ENGL 2122/Fall 2021

From Gerald R. Lucas

Welcome to ENGL 2122: British Literature II.

British Literature II surveys literature from the United Kingdom from the Romantic period—the end of the eighteenth century—to today. We will survey works from the major historical periods of this period, in prose, drama, and poetry, touching on both major and minor authors from England and the United Kingdom.

ENGL 2122 familiarizes students with the major authors and movements of British national literature since the Romantics—Victorian, Edwardian, Modernist, Postmodernist—and other cultural and critical movements that grew out of these. The course examines how various texts help to construct and critique a British (inter)national identity and the values implicit in such an identity. Our study will examine poetry, short and long prose, and dramatic forms.

Virginia_Woolf_at_Monk's_house

The document you’re reading is your syllabus. Everything you need for this class is on this page and linked off of it. Bookmark it now and return here if you get lost or confused.[1] Use the tabs above to navigate to the various sections of the syllabus.[2]

Relevant Links
For a head start on how to approach all work in this course, see “How to Do Well in My Class” and “Research & Response.”

Before you begin, take a moment and familiarize yourself with the general resources I have for students. All of these may be found in the “For Students” menu at the top of the page, or you can just begin on the student start page. These pages are designed to help you succeed in this class. While you may not read everything, you should know what’s available if you need it.

Please read this document and those it links to carefully at the beginning of the semester. There is much information to process, and it can be somewhat daunting — especially if you read cursorily. If you are confused, do your best to work through it by (re)reading this document carefully and completely, searching this site, or consulting the FAQ. I promise, there is an answer to your question. If all else fails, you may contact me. Trust yourself to follow directions and find the answers. Be careful and deliberate.

Fully Online

Relevant Links
If you’re curious to know more, you might peruse the articles under HackEdu.

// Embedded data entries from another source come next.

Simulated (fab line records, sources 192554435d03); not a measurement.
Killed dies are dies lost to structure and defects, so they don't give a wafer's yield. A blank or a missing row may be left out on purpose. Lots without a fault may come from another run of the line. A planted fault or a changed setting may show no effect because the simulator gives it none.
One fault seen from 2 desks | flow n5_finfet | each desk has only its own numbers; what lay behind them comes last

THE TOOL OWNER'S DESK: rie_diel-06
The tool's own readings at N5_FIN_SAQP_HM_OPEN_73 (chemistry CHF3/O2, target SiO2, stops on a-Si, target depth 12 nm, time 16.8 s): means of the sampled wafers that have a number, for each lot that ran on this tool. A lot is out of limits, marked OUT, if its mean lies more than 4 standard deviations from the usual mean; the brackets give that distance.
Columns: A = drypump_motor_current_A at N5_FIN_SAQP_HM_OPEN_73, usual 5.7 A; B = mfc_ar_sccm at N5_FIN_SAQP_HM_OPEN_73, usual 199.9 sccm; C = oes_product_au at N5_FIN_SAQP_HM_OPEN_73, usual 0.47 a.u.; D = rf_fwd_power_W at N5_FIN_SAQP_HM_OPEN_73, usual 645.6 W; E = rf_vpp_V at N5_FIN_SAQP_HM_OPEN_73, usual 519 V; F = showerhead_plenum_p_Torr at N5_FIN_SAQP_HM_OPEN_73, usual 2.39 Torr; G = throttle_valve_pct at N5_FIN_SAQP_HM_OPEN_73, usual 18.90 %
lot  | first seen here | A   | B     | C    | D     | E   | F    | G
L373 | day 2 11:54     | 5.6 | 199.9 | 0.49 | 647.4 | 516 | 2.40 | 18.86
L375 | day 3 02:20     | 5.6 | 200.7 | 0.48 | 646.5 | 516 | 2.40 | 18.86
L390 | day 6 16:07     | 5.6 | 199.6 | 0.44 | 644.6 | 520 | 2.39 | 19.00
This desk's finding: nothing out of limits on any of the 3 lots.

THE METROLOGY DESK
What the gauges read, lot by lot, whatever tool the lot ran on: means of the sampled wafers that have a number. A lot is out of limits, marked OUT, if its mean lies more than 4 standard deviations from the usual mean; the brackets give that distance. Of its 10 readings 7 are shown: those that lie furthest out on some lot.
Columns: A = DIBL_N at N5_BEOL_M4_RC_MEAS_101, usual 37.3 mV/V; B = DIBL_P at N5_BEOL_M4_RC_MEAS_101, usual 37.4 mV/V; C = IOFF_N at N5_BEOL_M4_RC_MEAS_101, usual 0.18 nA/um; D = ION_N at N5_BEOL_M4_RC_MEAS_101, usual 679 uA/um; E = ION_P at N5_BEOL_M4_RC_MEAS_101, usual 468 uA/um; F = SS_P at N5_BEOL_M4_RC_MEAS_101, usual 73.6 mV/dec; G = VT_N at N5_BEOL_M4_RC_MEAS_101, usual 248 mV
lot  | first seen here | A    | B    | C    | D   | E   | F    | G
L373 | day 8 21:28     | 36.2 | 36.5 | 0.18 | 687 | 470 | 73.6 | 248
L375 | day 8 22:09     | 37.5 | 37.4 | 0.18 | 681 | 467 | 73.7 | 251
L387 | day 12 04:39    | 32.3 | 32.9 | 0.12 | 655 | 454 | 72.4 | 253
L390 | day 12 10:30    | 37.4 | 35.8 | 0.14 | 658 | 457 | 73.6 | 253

This online course will probably be unlike any college course you have ever taken. It is designed to let you — the students — discover and create your own knowledge. If you’ve not taken an online course before, you will essentially be teaching yourself with my guidance. I’m assuming, since you’re taking this class online, that you are comfortable with working by yourself, are confident in your ability to take risks and try new approaches, are fine with making some mistakes, do not need the constant reassurance of an authority figure, and have a basic Internet literacy. Please enter with an open mind.



notes

  1. While you may certainly choose to print it—we will do our best to follow the schedule hereon—it may change during the course of the semester due to unforeseen circumstances. Should this occur, I will let you know in class and via an announcement on the class forum, but ultimately, this online document has the final say—not a printed one.